Archive for September, 2006

Forgiveness/Oprah/Ian Ziering

Wednesday, September 13th, 2006

First of all (and as you’ll see later, last of all) I want to say, to anyone who cares (I know there’s at least one of you) forgive me for being absent for so long.  It’s so nice to see people read this and share their thoughts- even those of you who don’t like it (you know who you are Jojo) – and I know when there’s a blog I like I’m really into checking it every day and am disappointed when there’s nothing new, so – please forgive me.  More on that later.

Some quick news flashes:

I learned how to drive!  I got my license!  I have a license!  I am an adult!  I am cruising around in a rented cherry red Ford Focus with bird shit on the door.  I am so hot it hurts.  I’ve heard that the Ford Focus is a joke car, and for definite, it’s like driving a golf cart (made by Ford.)  But it’s so shitty that now I have pity for it.  The one I’m driving has a weird thing where when you turn on the radio or a CD, the volume changes depending on how fast you are going, ie:  when I speed up it gets louder.  Much louder.  As I slow down, it gets softer.  What the fuck?  This is incredibly annoying and yet incredibly charming.

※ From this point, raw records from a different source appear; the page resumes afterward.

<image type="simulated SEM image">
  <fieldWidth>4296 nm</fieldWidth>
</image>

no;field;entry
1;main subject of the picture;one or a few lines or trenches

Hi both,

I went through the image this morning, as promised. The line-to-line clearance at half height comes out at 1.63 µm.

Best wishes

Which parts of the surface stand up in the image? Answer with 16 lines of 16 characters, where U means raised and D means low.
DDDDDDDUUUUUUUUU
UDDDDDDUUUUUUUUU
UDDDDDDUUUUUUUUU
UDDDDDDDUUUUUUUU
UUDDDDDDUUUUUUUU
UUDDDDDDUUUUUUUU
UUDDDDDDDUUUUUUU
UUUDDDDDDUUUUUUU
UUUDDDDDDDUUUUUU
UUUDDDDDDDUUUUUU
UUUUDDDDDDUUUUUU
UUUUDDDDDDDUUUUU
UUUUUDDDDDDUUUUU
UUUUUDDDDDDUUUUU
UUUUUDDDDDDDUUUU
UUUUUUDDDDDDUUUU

Another update:  the other day I was getting coffee at the sketchy Starbucks near where I live and, long story short, I saw Ian Ziering, of Bev Hills 90210 fame.  I say long story short because I WANT to tell you all the details about who he was with,what he was wearing, blabla, but the thing is, if I tell you all those things, they will be mean.  And perhaps Ian Ziering is an alright guy, deep down, underneath his overly tight black T-shirt.  I mean he seemed alright.  He’s just so Ian Ziering, you know?

I have become deeply, painfully, vagina hurtingly obsessed with Oprah and cannot wait for the new season.  Actually, I’m considering just turning this into an Oprah not blog, because every day when I watch it’s amazingly great and stupid and wonderful and makes me think about all sorts of ridiculous things.  But this is a separate post.  More on Oprah later.

And now for, forgiveness:

I’m thinking a lot about forgiveness.  The Jewish New Year and Yom Kippur, the day of atonement, are coming up, and I went to a talk the other day where we discussed the nature of Yom Kippur and the possibility of preparing for it so as to make the most of this (to me) always weird, always sad, always interesting, sometimes compelling day.  I don’t really know how people come to forgive people who have caused them pain.  I know why they do it, but I don’t know how.  I visited some really hippie dippy sites today (all I did was google ‘forgiving”) and almost all of them presribed writing a letter to the person you want to forgive – the person you’re angry at –  but not sending it.  More than that:  they say you should write it and then burn it or bury it.  Here’s the thing.  I just know, in my heart of hearts, that if I tried to burn a letter I would end up setting fire to my house and dying.  I mean do you do it in the sink?  Even then, a piece of the paper could fly up, hit the ceiling, and cause your entire abode to immolate.  And then you’d be even angrier at the person who hurt you, because they drove you to look at this New Age shit and burn to death.  As for burying it, I don’t think I could live anywhere knowing that in my backyard is a letter I wrote to some guy.  That’s just weird.  I know how I am and I know I would unbury the letter everyday and read what I wrote, thinking about how I could improve it, etc.  What about burying it in a park, you say?  Burying it  next to a Rite Aid?  Still no good.  What if, by some freak shot of nature, the person I’d written the letter to found it?  Can you imagine?  That you’re with a friend and you innocently joke around about digging somewhere and then you see the corner of a piece of paper and you got to pull it out and it’s a letter TO YOU, telling you what a piece of shit you are, but someone forgives you?

Anyway…someone I was talking to said that part of forgiving others is forgiving yourself; forgiving yourself for being angry, forgiving yourself for being at the place in your life you were at when you got angry, forgiving yourself for not being smarter about getting hurt in the first place.  That sounds do-able to me.  For those of you wondering, yes, I am a little drunk as I write this, in the best possible way.  A little afternoon chard(onnay) while I pay bills and write.  But here’s a note I would like to end on, for today, because it’s key to what I learned from the hurt I’m referencing:

Be OK with getting hurt.  Be open to having your heart broken.  I truly believe it’s the most important thing in life.

Lastly, a quote from Dylan, whose new album is frigging wonderful.  Ironically, in light of what I just said, it’s sort of about protecting yourself from hurt.  But whatever.  You can’t get hurt all the time.

“[DESTINY] is a feeling you have that you know something about yourself nobody else does.  The picture you have in your own mind of what you’re about will come true.  It’s a kind of a thing you kind of have to keep your own self, because it’s a fragile feeling, and you put it out there, then someone will kill it.  It’s best to keep that all inside.”